Storage and Utilization of CO2 in Ready-mix Concrete Using CO2-loaded Aqueous Inorganic Solvent

By: Benjamin Asare

Recently, there has been significant attention focused on utilizing captured CO2 to produce valuable materials. An example is sequestering CO2 through mineral carbonation and converting it into a commercially valuable product (Jang et al., 2016. Constr Build Mater, vol. 127, pp. 762–773, Elsevier Ltd). A case in point is using CO2 as an input in concrete manufacturing process. Concrete is produced by combining cement, water, and various types of solid aggregates (such as sand and crushed rock or stone) in a mixing container. CO2 can be utilized and permanently sequestered in concrete through the formation of carbonates by the reaction of CO2 with minerals such as calcium oxide or magnesium oxide (Winnefeld et al., 2022. Curr Opin Green Sustain Chem, vol. 38:100672). This process typically takes place naturally in conventional concrete using atmospheric CO2 and at a slow rate. This is because the CO2 in the air can only penetrate the concrete at a rate of few millimeters per year (Alberici et al,. 2017. Ecofys UK, Ltd.). Current curing technologies such as using liquid CO2 and pressurized CO2 gas have all been explored to both accelerate the process and a greater extent of curing. These methods have had limited success.

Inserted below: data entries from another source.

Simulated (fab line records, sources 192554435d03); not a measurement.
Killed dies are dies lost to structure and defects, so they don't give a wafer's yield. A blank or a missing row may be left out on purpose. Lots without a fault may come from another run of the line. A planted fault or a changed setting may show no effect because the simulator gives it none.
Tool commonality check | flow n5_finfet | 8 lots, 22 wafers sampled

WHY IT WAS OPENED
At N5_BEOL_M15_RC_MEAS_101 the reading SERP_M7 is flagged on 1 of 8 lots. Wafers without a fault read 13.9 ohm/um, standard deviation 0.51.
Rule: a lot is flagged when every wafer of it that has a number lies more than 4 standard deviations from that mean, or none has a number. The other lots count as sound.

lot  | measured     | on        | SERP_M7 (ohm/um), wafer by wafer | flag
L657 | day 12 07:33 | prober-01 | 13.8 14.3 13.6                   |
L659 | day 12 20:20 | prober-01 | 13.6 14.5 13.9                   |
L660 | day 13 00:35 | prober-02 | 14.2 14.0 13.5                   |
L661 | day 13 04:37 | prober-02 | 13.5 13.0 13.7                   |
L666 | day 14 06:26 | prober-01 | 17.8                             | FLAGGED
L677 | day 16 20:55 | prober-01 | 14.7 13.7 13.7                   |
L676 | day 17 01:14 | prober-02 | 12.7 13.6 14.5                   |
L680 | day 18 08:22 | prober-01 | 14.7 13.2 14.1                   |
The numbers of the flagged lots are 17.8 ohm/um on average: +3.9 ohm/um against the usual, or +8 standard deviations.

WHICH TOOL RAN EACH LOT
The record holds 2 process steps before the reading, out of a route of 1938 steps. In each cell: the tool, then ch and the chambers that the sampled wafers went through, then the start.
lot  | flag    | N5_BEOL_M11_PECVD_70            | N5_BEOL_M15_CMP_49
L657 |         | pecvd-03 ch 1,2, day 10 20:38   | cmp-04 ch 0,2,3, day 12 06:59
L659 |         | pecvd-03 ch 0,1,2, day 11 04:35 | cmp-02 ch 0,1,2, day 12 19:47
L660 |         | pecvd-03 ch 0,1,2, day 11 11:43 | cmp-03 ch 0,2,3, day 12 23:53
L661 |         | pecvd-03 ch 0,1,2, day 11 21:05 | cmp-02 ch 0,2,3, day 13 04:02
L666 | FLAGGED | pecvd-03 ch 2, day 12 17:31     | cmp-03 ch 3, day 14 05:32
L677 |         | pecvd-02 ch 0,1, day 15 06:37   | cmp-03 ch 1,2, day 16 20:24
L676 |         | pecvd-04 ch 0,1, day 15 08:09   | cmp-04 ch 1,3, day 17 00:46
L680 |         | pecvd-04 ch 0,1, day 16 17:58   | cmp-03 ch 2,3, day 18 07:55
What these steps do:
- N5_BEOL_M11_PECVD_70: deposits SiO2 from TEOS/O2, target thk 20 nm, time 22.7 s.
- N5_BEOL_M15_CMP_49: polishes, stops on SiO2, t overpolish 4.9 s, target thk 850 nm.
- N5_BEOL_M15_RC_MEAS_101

To improve carbonation or curing of concrete and employ it as a pathway for CO2 utilization, an aqueous inorganic solvent (Sam Rhule, 2023. Faculty of Graduate Studies and Research, University of Regina, pp. 104) was used to absorb CO2 from flue gas emanating from cement production industry. Following the absorption of CO2, the resulting CO2-rich aqueous inorganic solvent was directly utilized in concrete making. During this study, two different types of concrete were produced to assess the feasibility of this approach. One of the concretes labelled conventional concrete was composed of regular sand, cement, rocks and water. The other type of concrete was produced by replacing the water in the conventional concrete with the CO2-loaded solvent. The concrete produced using the CO2-loaded solvent had a higher compressive strength and accelerated curing (i.e. shorter curing time) compared to the control mix or the conventional concrete. This finding suggests that the incorporation of the CO2-loaded solvent penetrated deeper and yield a significantly higher extent of curing and shortened curing time of the concrete.